This is a city run by women where every five years a King is crowned and acts as figurehead for a year and then is sacrificed before naming the next Queen. Lifespans are generally no less than one hundred twenty years and those under thirty (wakas) are viewed with almost tangible distrust and dismay. Alaya Dawn Johnson fills this world with the energy of creation thwarted at almost every turn by conservative social mores and unquestioned expectations. Her main character comes of someone's age in the span of a year, and at the end of it I am uncertain what her old age will finally be. How does someone who grew out of youth faster than fingernails ever really age?

Johnson uses light, color, sound and the reminders of smell to fill this airy place with the reality of life. The Summer Prince is a novel that demands careful reading - no skimming here, there is too much layered in the tiers and tech and spaces between.

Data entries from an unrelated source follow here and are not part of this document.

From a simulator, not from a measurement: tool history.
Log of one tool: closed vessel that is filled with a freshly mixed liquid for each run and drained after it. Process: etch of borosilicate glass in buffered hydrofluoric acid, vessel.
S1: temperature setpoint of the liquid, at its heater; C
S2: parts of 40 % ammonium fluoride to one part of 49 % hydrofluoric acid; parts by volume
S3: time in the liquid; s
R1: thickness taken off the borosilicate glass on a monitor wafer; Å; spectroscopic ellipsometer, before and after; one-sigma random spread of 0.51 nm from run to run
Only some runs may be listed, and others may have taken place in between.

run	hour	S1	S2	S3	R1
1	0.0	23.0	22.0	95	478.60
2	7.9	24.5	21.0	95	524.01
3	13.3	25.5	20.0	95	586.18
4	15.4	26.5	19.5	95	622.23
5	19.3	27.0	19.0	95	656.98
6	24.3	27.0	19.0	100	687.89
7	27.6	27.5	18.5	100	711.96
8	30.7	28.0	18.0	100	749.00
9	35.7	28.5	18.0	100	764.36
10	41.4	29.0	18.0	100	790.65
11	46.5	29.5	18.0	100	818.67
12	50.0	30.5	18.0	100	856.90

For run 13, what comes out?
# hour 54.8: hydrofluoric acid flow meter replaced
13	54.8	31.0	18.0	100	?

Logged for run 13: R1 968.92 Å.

The Summer Prince Cover Image
I mean, look at those lights! 
I remember reading this standing up in a hotel room during Winter Institute 2013. Alaya Dawn Johnson was there signing copies of her book, and I grabbed one because I thought the cover looked intriguing (this is a real). There is so much to notice here. This is a book where sex is just part of life and none of it is forced. Violence is limited; when it happens it is deadly serious but it is never gratuitous and it is never glorified. Of particular interest to me is the complexity of the government and its oppressive rule, even though it is all women - a notion that got just enough air time to land and grow in the mind of this reader. Also that sexuality is not enforced; people love and lust and befriend and boff and where it may lead to drama, it doesn't, because the characters have a ton of higher stakes nonsense to worry about.

That is something truly wonderful to me in this book - everyone (everyone) talks about art like it is serious work. They dance as language and emotion. They eat to share and experience. Those elements do not become redemptive forces as they generally do in stories about uptight business people traveling to warm climates or interacting with "colorful" people. They are simply part of the fabric of living, of the rhythms of friendship. Friends and lovers touch. Friends and lovers plot and plan and make grand gestures and fail each other. 

I would love to have read this as a teenager. To have known adventure almost entirely without guns. To have loved a story about loving and feeling and thinking and being creative and learning to see privilege and use it to bridge gaps rather than maintain distance. June's focus is so personal and uncomplicated that at 43 I'm undone by it and left wondering just what can I do to bring such delicate and deliberate work out in my own world.

Also - and this is just a bit of a thought - remember the part about the oppressive matriarchy? It happens in another book later. It doesn't happen often in books. I'm paying attention.